With these – the scriptural foundations and implicit contemporary applications on which we must stand to engage in this discussion – I share with you the perspective of one of those Senate candidates from Illinois. He said, “But of course, the question involved here (isn’t about two) people of different faiths, but people who profess the same faith, and that faith is faith in Jesus Christ. And the question, I think, that I would pose to the Lord … I want to know where He stands, so that I may follow Him.

I want to know where He stands with respect to the will of the Father, to Whom He looks. And on these questions, like abortion, He says the taking of innocent life is an abomination.

On these questions, like traditional marriage, He says He created us male and female, and that the wrong use of the body in this way is, again, as the Scripture says, an abomination. He defined marriage not as the union of man and man, or woman and woman, but as man and woman, and “the two become one flesh”—something that is possible only in the course of procreation.

So, when I look at where Christ stands, and I look at where (my opponent) stands, based upon that record of Christ’s understanding which we acknowledge as Christians to be the true record, I say, “Well, Christ is over here. (My opponent) over there. The two don’t look the same.

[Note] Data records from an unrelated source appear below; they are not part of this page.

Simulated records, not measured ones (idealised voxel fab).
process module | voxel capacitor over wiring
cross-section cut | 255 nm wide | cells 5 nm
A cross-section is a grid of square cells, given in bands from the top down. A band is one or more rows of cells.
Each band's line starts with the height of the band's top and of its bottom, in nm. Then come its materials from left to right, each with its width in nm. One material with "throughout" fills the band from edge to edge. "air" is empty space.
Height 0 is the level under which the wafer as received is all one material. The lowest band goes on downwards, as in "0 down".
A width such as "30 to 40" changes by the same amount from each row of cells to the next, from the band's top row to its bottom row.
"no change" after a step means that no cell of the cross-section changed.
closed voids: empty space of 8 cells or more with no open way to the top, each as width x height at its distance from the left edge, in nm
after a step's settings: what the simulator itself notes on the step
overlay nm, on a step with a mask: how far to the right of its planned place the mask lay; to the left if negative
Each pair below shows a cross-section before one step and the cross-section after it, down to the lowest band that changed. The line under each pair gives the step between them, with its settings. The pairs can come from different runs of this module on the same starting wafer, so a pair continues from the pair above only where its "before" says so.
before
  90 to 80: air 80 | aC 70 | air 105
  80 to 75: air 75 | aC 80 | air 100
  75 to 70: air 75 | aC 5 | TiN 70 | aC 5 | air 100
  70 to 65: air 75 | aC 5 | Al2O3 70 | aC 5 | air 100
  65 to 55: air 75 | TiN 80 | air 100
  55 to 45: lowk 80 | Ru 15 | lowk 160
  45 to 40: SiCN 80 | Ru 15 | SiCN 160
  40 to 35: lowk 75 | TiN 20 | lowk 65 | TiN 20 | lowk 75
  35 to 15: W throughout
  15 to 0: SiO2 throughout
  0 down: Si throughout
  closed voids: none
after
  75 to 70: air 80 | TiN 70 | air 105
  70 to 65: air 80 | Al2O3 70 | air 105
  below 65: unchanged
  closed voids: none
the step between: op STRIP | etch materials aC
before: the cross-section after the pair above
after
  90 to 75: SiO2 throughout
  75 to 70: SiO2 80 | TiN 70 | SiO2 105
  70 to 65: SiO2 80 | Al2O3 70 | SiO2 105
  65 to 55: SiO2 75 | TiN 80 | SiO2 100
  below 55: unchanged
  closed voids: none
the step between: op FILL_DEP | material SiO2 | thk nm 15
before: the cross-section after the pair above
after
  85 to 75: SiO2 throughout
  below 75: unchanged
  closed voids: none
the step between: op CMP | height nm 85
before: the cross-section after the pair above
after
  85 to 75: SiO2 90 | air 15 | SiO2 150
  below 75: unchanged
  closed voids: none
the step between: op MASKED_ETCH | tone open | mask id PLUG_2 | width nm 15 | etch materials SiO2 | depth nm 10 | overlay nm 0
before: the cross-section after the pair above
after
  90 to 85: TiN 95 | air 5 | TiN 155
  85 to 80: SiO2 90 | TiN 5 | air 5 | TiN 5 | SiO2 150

And that means that I’m not thinking about (me). I am thinking about the Lord.

And to say I don’t have the right to do that means that you’re trying to suggest that my faith-shaped conscience has no place in our politics. And yet, if I go into the voting booth or into public life without my faith-shaped conscience, then I have no conscience.

For, the Lord said I must love Him with my whole heart, soul, mind, and strength. There’s nothing left over. Without faith, there’s just a faith-shaped void where the conscience ought to be.

And I challenge all the voters of this state who profess to believe in Christ: “How can you vote from such a faith-shaped void?” Without the Lord, your vote will not be based upon that faith which ought to shape your life. And for anyone to suggest that you leave it behind at the door of the voting booth or public service, suggests something utterly incompatible with what the Lord, Himself, told us about the meaning of life.”

Unfortunately for us all, these were the statements of Ambassador Alan Keyes – NOT Barack Obama! Unfortunate because we no longer have the opportunity in Illinois to vote “Keyes for President”, but furthermore because at the posting of this, the likelihood of an Obama Presidency appears likely; likely to be voted in by a large number of Christians despite Obama’s positions on issues that stand in opposition to Christ’s teachings and example.

In 2 Corinthians 5:16-20 (ESV) I read from the Message Paraphrase:
… we don’t evaluate people by what they have or how they look. We looked at the Messiah that way once and got it all wrong, as you know. We certainly don’t look at him that way anymore. 17Now we look inside, and what we see is that anyone united with the Messiah gets a fresh start, is created new. The old life is gone; a new life burgeons! Look at it! 18All this comes from the God who settled the relationship between us and him, and then called us to settle our relationships with each other. 19God put the world square with himself through the Messiah, giving the world a fresh start by offering forgiveness of sins. God has given us the task of telling everyone what he is doing. 20We’re Christ’s representatives. God uses us to persuade men and women to drop their differences and enter into God’s work of making things right between them. We’re speaking for Christ himself now: Become friends with God; he’s already a friend with you.

With a nation now so politically divided, we as Christians are called to view the world through the example of Christ. Through the movies we watch, the music we listen to, the conversations we have around the dinner table, and in regards to how we choose to vote and our reasons for doing so. There’s that cliché, “What Would Jesus Do” … well, as we view each candidate’s positions on the issues – as we look to what Christ has said on issues of morality – where does Christ Stand? Are the candidate’s views Biblical? Are we – are our candidates – as scriptures say, “united with the Messiah”? Are we ready on Tuesday to vote our “faith-shaped conscience”?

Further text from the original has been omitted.